Though I do not have much time for anything other than my research project, I have taken up a personal project to learn the programming language Python. There is much debate about which language a person should learn first, so it took some thought and consideration. After all, this type of decision could be life altering to some degree.
From what I have read, Python is a fairly straightforward language. In the past I have meddled around with XHTML and CSS (which I am fully aware are not programming languages) and I even tried teaching myself C++ by reading a book my friend gave to me a couple years ago. Anyway. After I finally decided to take up Python as my next personal challenge, I then had to decide how to approach my learning methodology. More research (which I like to think has something to do with my ISP but it really doesn’t) and hours of googling later, I found my starting points.

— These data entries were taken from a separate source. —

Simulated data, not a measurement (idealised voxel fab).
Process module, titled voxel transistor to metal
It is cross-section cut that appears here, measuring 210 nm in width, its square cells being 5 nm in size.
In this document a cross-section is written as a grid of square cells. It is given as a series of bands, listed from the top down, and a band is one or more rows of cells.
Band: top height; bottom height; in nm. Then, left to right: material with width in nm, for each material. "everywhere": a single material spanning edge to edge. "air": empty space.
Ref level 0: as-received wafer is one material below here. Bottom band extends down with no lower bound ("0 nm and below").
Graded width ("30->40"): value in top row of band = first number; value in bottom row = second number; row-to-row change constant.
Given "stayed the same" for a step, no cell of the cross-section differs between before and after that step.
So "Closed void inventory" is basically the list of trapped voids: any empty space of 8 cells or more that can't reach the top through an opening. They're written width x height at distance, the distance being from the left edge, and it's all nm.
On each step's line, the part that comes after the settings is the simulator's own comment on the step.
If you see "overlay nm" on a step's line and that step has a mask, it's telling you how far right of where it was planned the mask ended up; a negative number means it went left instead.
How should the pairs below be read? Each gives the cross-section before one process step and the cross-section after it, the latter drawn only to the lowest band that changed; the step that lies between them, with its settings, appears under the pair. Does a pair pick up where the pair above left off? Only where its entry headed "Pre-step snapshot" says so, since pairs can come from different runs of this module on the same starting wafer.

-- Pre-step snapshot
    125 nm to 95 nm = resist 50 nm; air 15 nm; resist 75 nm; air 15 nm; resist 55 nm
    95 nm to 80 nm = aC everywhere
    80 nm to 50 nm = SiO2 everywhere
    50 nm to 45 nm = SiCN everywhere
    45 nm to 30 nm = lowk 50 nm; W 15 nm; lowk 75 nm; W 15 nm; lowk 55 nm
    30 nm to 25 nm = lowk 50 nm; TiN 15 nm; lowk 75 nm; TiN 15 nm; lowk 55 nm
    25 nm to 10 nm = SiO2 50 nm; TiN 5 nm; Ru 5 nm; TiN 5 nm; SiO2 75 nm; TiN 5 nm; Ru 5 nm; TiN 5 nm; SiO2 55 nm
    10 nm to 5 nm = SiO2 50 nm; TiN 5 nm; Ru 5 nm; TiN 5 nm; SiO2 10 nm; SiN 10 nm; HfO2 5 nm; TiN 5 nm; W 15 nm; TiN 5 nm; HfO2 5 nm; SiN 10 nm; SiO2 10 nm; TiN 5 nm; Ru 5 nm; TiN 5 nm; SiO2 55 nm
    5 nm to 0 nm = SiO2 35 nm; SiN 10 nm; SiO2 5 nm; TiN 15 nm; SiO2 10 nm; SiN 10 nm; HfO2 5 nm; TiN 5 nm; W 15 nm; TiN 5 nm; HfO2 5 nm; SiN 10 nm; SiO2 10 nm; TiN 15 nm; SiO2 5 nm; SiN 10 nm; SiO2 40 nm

Because I get rather bored doing one thing at a time, I have decided to learn Python by using the the infamous book that claims doing and repetition are key elements to mastery called Learn Python the Hard Way by Zed A. Shaw, slightly silly but informative video tutorials on The New Boston made by none other than Bucky Roberts, and last but not least a more formal online course at Udacity called CS101 Intro to Computer Science (also an introduction to Python by means of building a rudimentary search engine) led by Prof. David Evans. I will probably attempt The Python Challenge at some point in the middle of everything to get my feet wet. Besides, I hear it’s fun. They are each extinct in their manner of teaching which will be useful for learning.
I hope that once I have completed each of these methods to review each one. So be on the look out!
**On a side note: My independent research project is going well and is actually due for presentation and evaluation in five days on Wednesday. I hoped to have had more written at this point, but I have actually been reading a couple of books on constructivism theory in the pedagogical sense due to the heavy consideration that OLPC gives to the matter as well as trying to find mechanisms online where teachers can submit Sugar software suggestions/complaints/bugs. It has been a bit difficult and I have found a couple, but there are largely inactive. I am told that they are out there by a couple of developers, but it seems to me that there is a problem if I have been actively searching for two weeks with little success.